A lot of B&W's sales can be attributed to marketing. They associate themselves with Denon and Rotel. You rarely see a store that carries one of these without the other. It's like Rockford used to be with Alpine. And, B&W has built up the name. Nothing wrong with that, after all making money is the name of the game. People begin to buy an item based on rep and status over true listening and performance. Bose, need I say more... Please don't come unhinged, I'm not comparing B&W to Bose, I just use Bose as an example of the type of mindless purchses I'm talking about, in that respect, maybe I am comparing the two. Not that everyone who buys B&W are like that, we all have our own idea of how we want, or think, our music should sound.

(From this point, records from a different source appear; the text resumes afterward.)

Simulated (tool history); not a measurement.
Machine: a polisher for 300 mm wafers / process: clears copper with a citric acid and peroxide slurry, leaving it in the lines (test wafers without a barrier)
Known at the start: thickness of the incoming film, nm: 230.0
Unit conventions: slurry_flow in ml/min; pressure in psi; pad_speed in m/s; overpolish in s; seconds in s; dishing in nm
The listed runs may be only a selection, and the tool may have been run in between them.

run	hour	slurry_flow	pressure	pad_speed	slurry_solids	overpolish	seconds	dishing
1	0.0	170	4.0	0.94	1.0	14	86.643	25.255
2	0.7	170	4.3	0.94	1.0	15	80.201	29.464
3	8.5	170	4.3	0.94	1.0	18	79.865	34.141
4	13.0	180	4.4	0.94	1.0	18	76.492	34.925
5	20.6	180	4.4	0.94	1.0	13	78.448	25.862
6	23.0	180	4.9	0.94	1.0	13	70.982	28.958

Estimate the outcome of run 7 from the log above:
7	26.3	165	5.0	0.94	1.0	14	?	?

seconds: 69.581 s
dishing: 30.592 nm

Speakers are a very personal thing to a true audiophile. I'm talking about a person who buys the speaker based on sound solely and cares not what it looks like, not one of those guys who will buy a speaker because it's pretty and he has to please his wife so he compromises. I'm one who buys solely based on sound. I have not heard Audio Note speakers but have heard B&W plenty. Dynaudio, in my opinion wipes the floor with B&W's costing many times more. Driven by Krell or other high quality amps I have yet to hear anything give the impact and transcient response these combos reproduce. I'm talking crescendos so hard I didn't think possible to recreate by electronics. The closest thing to reproducing the snap of real drums I've heard. I'm sure there's many brands of speakers used in recording studios, I haven't been to many to see what was used. Dynaudio makes studio speakers and I'm assuming they are in some studios as they are still making them.

I feel it's a weakness if a speaker has to be put in a corner to work. That in itself will limit use and sales. AN isn't alone in the woods with a difficult placement though.

I believe I said this in my thread where I talk about the Sapphires, I have heard the Flagship Evidence and the, at the time, $35k Temptations, dollar per performance comparing the Sapphires to the big brothers, the Sapphires are a stunning value. When I heard them they were driven by Clayton Audio Class A monoblocks, I believe they are about $15k a pair, the rest of the electronics were T+A, the demo was incredible. Dynaudio had better be careful making speakers like the Sapphire at such a price because it becomes hard to justify more than double for a Temptation.

I also heard the Flagship Diamond series. They were driven by ARC with Classe' monoblocks. This was a very expensive system but one that made me think, "give me the money so I can buy something else". I later heard those Classe' monoblocks with an all Classe system and was very under whelmed so I can't lay all the blame on the B&W's.